Individual Submission Summary
Share...

Direct link:

Negotiating Power: Co-Collaborative Research with Justice-Involved Women

Sun, August 9, 12:00 to 1:30pm, TBA

Abstract

This lightning presentation examines how epistemic authority is negotiated and redistributed within a co-produced doctoral project conducted with justice-involved women, defined as women who have experienced imprisonment and are navigating the structural barriers of re-entry. Their lived expertise regarding incarceration, stigma, and labour market exclusion exceeds what a university-based researcher can access alone, positioning them as co-collaborators rather than research subjects. This orientation reflects the goals of sociology in practice settings, where knowledge is generated collaboratively and must remain accountable to those who are directly affected by institutional decision-making.

The project originally included a CV-based experimental survey informed by Gray and Wegner’s (2011) work showing that individuals framed as victims of circumstance tend to receive more sympathetic judgments, while those framed as morally exemplary “heroes” are judged more harshly due to being perceived as more responsible. This study offered a useful starting point for examining whether similar narrative expectations shape employer assessments of justice-involved applicants, particularly in relation to racialised hiring bias.

During early consultancy meetings, however, the women unanimously rejected the idea that they should rely on narratives of trauma, hardship, or redemption to render themselves employable. They argued that such expectations reproduce respectability politics by demanding moral performance as a condition of inclusion. This extends carceral logics beyond prison, positioning justice-involved women as perpetually accountable subjects who must justify themselves, rather than interrogating the structural racism embedded within labour markets. Drawing on Critical Race Theory, their refusal illustrates the ordinariness of racism and the persistent institutional demand that racialised subjects must justify their worth to gatekeepers.
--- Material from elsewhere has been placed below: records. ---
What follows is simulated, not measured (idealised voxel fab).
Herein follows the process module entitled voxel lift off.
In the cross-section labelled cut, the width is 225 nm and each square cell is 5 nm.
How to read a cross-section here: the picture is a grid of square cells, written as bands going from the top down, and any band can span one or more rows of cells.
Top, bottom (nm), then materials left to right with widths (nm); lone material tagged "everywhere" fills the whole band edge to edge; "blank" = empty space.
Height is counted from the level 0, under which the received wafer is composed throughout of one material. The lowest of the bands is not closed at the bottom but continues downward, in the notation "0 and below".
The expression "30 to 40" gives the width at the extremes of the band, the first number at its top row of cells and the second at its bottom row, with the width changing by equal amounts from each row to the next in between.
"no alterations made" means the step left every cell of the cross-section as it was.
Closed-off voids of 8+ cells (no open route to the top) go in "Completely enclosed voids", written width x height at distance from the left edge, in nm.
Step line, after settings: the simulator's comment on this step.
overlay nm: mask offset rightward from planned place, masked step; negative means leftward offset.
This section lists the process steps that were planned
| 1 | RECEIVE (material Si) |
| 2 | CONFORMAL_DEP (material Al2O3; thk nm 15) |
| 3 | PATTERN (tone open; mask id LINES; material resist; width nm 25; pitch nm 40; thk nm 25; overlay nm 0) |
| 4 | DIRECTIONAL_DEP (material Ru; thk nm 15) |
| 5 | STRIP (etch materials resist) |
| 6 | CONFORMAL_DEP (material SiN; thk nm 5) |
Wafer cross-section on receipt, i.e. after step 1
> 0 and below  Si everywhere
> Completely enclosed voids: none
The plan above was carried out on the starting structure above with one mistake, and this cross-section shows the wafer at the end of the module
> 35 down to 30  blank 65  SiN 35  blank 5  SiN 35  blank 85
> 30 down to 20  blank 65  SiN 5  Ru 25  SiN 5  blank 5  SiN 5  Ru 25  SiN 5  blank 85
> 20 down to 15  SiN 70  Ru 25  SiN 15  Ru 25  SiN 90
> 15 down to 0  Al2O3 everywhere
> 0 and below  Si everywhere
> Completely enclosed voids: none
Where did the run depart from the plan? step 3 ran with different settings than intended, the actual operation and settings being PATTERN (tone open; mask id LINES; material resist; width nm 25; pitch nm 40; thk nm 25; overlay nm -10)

Through a Bakhtinian lens, this intervention illustrates the tension between authoritative discourse, rooted in institutional research traditions, and internally persuasive discourse grounded in lived experience. The consultants’ refusal re-authored the project’s trajectory, demonstrating that co-production in practice settings is not additive participation but a dialogic struggle over epistemic legitimacy and methodological power.